Re: WebSocket Stasis Control Best Practice

Krandon <krandon.bruse@xxxxxxxxx> · Wed, 18 Jun 2014 14:38:43 -0500

                On Wednesday, June 18, 2014 at 9:01 AM, Matthew Jordan wrote:

On Mon, Jun 16, 2014 at 6:03 PM, Krandon <krandon.bruse@xxxxxxxxx> wrote:

                    On Monday, June 16, 2014 at 9:12 AM, Matthew Jordan wrote:
Hey Matt/Everyone,

I actually really like the ideology behind this. The idea that ARI is truly a platform for which people can build complex telephony apps without having to write them in C is really neat. Also, since it's WebSockets, inherently very horizontally scalable which was somewhat of a challenge previously. I do understand some barrier to entry for people who are transitioning from AMI/AGI or even dial plan if they are "porting" an app because of functionality/apps that have to be essentially rewritten/rethought. As with any project, however, I strongly believe that more and more apps will become the "core" of several libraries for interfacing with ARI. It gives a lot of power to the individual utilizing the ARI interface.

Thanks!

With the TALK_DETECT function, I could re-create AMD and it would actually would be way more extendable (not to mention decently fast). 
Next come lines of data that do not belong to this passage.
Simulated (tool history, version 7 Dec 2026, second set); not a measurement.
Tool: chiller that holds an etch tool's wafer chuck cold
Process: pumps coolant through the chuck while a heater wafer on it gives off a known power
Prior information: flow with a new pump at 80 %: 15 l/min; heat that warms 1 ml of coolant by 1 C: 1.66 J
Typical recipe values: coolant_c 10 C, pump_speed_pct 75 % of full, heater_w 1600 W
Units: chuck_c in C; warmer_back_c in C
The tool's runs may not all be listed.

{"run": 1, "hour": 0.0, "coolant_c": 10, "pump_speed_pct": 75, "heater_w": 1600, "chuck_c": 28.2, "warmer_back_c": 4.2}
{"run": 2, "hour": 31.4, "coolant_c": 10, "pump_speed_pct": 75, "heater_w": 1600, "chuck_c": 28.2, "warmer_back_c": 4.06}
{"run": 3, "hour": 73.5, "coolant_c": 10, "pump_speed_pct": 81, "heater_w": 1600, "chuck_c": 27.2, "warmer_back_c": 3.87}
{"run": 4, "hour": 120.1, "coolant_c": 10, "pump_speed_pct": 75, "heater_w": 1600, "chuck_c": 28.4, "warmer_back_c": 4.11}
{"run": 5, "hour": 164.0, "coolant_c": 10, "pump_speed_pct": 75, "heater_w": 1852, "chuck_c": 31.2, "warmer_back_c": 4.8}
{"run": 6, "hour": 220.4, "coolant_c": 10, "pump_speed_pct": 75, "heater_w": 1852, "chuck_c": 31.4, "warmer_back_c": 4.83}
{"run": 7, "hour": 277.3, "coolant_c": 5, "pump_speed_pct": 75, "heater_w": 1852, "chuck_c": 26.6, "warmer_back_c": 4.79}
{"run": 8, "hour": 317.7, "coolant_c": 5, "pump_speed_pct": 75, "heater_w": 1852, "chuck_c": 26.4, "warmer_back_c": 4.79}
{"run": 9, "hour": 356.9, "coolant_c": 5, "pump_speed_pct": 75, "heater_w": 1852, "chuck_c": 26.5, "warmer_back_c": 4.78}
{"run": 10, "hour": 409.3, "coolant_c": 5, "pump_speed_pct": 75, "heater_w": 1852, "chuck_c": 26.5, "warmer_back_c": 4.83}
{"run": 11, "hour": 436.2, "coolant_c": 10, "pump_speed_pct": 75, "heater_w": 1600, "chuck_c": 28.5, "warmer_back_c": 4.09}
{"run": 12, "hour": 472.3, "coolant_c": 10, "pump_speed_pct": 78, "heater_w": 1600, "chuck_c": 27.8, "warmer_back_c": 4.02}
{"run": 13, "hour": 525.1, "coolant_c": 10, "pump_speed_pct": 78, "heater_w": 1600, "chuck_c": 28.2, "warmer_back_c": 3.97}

I have at least tested the scalability of concurrent calls and requests generating lots of events and have been extremely impressed so far. This may be the scalability freak in me, but is there a way I can tell the ARI not to send me events that I don't care about when first connecting to /events? For example, RTP related events. I remember seeing something about not having pub/sub for a reason. I could just discard processing the packet, but with the load we've been dealing with, even that is very expensive.

Some background, and then a few thoughts on this topic.

When we started Asterisk 12, we had two goals with the APIs:

(1) Fix the presentation of the lifetime of a channel to external entities
(2) Provide something that lets people build their own Queue, VoiceMail, ConfBridge, and other communications applications
Understood - and that is very much needed. I view AMI as more of an abstraction to control Asterisk Applications and ARI as a non-C way to build Asterisk Applications (not to mention way more scalable. Writing a manager proxy with zeroMQ was no fun compared to the plethora of tools to help scale WebSocket-based applications). It really makes scaling out horizontally much easier. 

In order to do both, we needed to find a way to unify a variety of information sources in Asterisk. In prior versions of Asterisk, a lot of information that was generated was tightly coupled with the producer of that information. For example, AMI events were strings that were formed directly by the producers of the events, information about who was bridged with whom was directly produced by MeetMe, ConfBridge, and code in features.c, etc. While tightly coupling the producers/consumers is "fast" (no layers of abstraction to get in the way), it had a lot of drawbacks:

(1) Complexity in large portions of the code base and duplicated (and inconsistent) logic. Think CDRs and you'll know what i mean.
(2) No way to 'share' information. This was the big one: the event subsystem and AMI had a large amount of the information we would need for any API. Somehow we we had to unify that.

Thus was born an internal message bus - Stasis (which is where the dialplan application got its name from) - which is a pub/sub message bus internal to Asterisk that sucked up the event subsystem, AMI events, and a whole host of other stuff.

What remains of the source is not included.